Industry executives said the show’s strong product activity could help stimulate Thailand’s car market, which had been expected to grow modestly in 2026 before global conflict involving Iran, the United States, and Israel introduced fresh volatility into oil and energy markets. While higher fuel prices may encourage some consumers to shift toward EVs, executives cautioned that prolonged geopolitical instability could also raise electricity generation costs and weaken broader consumer spending. Market leaders including Ford Thailand and Geely distributor Thonburi Neustern said total vehicle sales are still likely to remain close to last year’s level of around 620,000 units, highlighting how resilient product innovation — especially EV launches — is helping offset external economic pressures.
https://www.nationthailand.com/blogs/business/economy/40064228
Editor’s Note: The 47th Bangkok International Motor Show is maintaining strong momentum despite economic uncertainty, driven by new brand participation and major EV launches from Japanese, European, and Chinese automakers. Industry leaders expect total vehicle sales to remain near last year’s 620,000 units, with resilient product innovation — especially in EVs — helping offset volatility from global conflicts and rising fuel costs.
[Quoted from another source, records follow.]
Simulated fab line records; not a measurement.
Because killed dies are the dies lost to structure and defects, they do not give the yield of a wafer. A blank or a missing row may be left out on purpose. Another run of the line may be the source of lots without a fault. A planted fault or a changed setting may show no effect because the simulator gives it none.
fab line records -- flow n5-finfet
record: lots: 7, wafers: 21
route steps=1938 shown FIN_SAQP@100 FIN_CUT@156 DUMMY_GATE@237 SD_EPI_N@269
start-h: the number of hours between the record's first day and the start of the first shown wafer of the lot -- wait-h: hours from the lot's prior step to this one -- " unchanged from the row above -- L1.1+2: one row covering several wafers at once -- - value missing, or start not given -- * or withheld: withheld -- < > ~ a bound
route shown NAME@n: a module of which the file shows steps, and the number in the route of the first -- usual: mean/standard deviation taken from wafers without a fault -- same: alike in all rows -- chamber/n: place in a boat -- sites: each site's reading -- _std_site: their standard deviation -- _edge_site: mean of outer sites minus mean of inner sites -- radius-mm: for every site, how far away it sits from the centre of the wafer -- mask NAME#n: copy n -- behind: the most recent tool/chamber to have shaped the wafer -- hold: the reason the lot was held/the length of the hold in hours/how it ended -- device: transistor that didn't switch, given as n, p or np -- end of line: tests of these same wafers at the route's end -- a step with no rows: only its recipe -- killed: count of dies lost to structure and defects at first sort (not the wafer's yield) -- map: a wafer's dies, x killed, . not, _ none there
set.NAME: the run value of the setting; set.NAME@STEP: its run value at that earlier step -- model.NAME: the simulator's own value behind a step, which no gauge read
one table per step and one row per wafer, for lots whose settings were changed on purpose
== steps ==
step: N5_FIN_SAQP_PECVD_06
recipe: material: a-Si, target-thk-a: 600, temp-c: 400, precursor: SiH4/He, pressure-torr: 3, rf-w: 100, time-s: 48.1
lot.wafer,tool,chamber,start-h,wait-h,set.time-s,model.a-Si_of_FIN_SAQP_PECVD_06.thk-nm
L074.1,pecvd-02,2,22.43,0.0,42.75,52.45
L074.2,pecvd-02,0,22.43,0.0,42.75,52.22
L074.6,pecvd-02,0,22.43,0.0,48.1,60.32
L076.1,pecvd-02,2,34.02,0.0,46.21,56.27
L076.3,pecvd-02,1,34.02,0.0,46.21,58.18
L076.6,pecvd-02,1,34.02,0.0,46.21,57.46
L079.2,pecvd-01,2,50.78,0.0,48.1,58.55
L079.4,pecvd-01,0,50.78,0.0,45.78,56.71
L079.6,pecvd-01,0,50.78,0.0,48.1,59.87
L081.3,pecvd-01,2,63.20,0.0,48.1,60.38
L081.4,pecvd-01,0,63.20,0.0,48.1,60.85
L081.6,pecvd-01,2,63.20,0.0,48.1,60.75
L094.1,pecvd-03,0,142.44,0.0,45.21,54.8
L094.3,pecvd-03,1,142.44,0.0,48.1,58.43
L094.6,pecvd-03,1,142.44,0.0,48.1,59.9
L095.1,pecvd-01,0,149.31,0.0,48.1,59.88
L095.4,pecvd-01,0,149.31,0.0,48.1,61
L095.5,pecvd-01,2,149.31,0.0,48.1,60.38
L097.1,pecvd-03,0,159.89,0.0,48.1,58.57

Thailand Tightens Competition Rules on Shopee, Lazada and TikTok Shop
Thailand has rolled out stricter digital platform rules under the 2017 Trade Competition Act, with new guidelines taking effect this week to curb monopolistic practices across its fast-growing e-commerce market. The framework targets major platforms such as Shopee, Lazada, and TikTok Shop, where strong network effects have concentrated control over sellers, payments, and logistics. Trade Competition Commission secretary-general Visanu Vongsinsirikul said the guidelines clarify which business practices may be treated as monopolistic behaviour, with particular focus on excessive or discriminatory commission fees and restrictions that limit sellers’ freedom to choose independent logistics providers. Regulators say the move is aimed at weakening entrenched platform dominance, opening up logistics competition, and creating a fairer environment across Thailand’s 1.15-trillion-baht digital commerce sector.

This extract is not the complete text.